I hope this makes sense and I’m not to far off topic, but it came to my mind.
I grew up in Northern Michigan and I was immersed in natural cycles like berry picking, ice-fishing, canning, and raising baby chicks. Things kind of flowed with the seasons and there was always work to do.

I think these verses about the natural cycles from Proverbs 27 are so interesting.
Pr 27:23 Be sure you know the condition of your flocks, give careful attention to your herds;
Pr 27:24 for riches do not endure forever, and a crown is not secure for all generations.
Pr 27:25 When the hay is removed and new growth appears and the grass from the hills is gathered in,
Pr 27:26 the lambs will provide you with clothing, and the goats with the price of a field.
Pr 27:27 You will have plenty of goats’ milk to feed you and your family and to nourish your servant girls.

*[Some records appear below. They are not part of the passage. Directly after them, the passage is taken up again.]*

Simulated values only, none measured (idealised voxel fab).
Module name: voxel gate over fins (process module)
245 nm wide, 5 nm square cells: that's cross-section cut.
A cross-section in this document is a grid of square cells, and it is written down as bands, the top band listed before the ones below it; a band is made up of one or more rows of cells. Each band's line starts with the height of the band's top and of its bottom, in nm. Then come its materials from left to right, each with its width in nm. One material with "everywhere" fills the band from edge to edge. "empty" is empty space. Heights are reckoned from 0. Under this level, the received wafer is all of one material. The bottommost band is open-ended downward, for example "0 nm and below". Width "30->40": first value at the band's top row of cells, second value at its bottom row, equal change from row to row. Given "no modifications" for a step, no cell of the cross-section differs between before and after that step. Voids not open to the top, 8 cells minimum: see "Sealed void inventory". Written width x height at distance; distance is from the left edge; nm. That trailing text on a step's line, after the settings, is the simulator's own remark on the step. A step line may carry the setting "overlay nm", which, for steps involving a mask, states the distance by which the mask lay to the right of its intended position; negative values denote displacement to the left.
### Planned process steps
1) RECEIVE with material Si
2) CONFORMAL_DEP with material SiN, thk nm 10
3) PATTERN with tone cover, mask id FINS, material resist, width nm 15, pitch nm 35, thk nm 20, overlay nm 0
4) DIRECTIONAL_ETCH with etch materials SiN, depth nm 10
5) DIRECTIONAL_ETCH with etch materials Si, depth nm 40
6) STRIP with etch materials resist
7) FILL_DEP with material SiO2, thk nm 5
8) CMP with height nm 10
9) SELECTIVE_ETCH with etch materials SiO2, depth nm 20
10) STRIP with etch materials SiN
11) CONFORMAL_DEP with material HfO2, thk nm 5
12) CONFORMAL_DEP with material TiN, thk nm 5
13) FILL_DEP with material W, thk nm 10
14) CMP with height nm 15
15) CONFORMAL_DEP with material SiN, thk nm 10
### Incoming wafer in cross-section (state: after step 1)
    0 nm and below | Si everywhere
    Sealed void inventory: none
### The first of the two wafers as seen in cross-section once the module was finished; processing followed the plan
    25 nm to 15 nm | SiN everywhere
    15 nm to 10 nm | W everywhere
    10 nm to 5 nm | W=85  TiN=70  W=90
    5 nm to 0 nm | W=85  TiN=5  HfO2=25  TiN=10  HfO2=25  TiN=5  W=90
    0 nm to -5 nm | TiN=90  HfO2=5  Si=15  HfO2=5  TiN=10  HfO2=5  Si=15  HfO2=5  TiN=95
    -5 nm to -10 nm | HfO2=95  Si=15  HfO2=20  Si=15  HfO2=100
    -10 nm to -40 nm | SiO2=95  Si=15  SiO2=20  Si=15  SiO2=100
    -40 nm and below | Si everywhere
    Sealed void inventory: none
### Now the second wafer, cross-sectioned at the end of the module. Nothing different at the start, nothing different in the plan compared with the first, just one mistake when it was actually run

This seems to me to say the natural cycles are good and provide well what we need. Times of riches and power and the cycles they bring don’t last forever but collapse eventually and if you have paid attention to the natural cycles and kept them healthy you and your family will be nourished and thrive.
Are you saying the ways and patterns of God that he shows us through the true Israel are beautiful and feed and nourish body and soul when kept?

Brett Thompson

Yes, we have to look at sin and the Torah in the context it was orginally meant for, but the question is, how do we apply it to our lives, in our culture? Yes, it does not say that dancing is a sin, but it does say that sexual immorality is. If you’ve seen some of the dancing that I’ve seen lately, I would say it borders on sexually immoral. So then, how do we understand the Torah and commands in context, stay true to God’s word, but then apply them to the totally different culture we live in?